It is common knowledge that sales of compact digital cameras have fallen in recent years. A fascinating graphic on PetaPixel shows clearly how digital cameras first replaced the analogue camera market, but then in turn have seen sales falling since around 2009 – by some accounts falling by two thirds between 2009 and 2014. Most likely this was caused by the dramatic rise of the smartphone during the same period. Why did Smartphones eat into the market for digital compact cameras?
You can’t, of course, be certain about this, but one idea is that the smartphone achieves the user’s goal in fewer clicks, sometimes in as little as a single click.
To explain: I use a digital compact to take photos on holiday. To get those photos to a recipient I have first to upload the images held on the camera battery to my PC; then edit them down to a reasonable pixel size for Web use; and only then can I import them to Twitter, or Instagram, or whatever. That’s a cumbersome exercise!
In contrast, using a smartphone I take a photo using the phone camera, then email it to myself, or easier still, take the photo from within the application, as happens with Instagram. The difference of a few clicks is dramatic.

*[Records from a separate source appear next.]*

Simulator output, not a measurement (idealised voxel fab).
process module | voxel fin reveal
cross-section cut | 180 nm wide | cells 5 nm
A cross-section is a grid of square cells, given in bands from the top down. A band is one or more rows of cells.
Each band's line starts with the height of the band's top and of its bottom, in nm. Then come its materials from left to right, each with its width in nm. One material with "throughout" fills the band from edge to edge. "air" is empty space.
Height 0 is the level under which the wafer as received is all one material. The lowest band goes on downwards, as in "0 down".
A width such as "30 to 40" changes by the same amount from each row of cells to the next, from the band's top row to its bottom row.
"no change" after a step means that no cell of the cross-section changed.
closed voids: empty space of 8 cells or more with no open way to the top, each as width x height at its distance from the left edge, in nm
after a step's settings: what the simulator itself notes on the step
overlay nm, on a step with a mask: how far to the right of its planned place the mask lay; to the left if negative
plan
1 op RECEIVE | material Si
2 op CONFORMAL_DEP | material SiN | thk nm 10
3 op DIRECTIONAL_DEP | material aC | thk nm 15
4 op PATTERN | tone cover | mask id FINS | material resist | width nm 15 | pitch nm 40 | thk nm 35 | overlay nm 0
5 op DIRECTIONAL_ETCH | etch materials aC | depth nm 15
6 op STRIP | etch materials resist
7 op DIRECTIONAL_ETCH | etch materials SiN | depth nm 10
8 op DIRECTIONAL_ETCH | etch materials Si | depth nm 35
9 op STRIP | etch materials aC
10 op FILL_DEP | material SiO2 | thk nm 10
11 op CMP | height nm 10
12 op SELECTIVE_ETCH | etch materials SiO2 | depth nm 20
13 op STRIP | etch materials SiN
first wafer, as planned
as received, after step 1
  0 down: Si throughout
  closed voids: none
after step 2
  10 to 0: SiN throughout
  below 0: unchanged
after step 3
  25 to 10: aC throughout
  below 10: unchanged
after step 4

The reduction in clicks is paralleled in many different Web innovations. Areas seemingly untouched by the Web are open to transformation once a new entrant arrives on the market completing the user journey with fewer clicks. Often the transformative power of the Web is because of users’ increasing impatience with user journeys that are just too many clicks. All those years ago, Don’t Make Me Think made this point very clear: we don’t want to work out how a website works. We just want it to work, fast. If it doesn’t, we lose interest.
Take RefME, for example. RefME, launched in 2014, is presented as a citation tool. Any student writing a paper has to find their sources, make a note of the citation, and assemble a bibliography. Of course, various apps have sprung up to manage this process, both free (Zotero, Mendeley) and paid (EndNote, RefWorks, among many). But RefME achieves a lot with fewer clicks. Using the RefME app it can scan the barcode of a book and convert it direct to a citation in a standard format. One click on any web page (such as a Wikipedia entry) can create another citation. None of this functionality it unique, but to bring it all together to complete the task is impressive. It’s moving towards one click per citation, which is time-saving indeed.
In fact, it’s so good, that you start to look at other processes where you can reduce the process to fewer clicks. What about book reviews, for example? A newspaper includes book reviews so you can buy the book, or make a note to buy it later. Why isn’t there a single-click process for any book review in the media that enables you to “buy this book”, “cite this book”, or “remember for the future”? Amazon has probably already created (or is working on) such a utility already.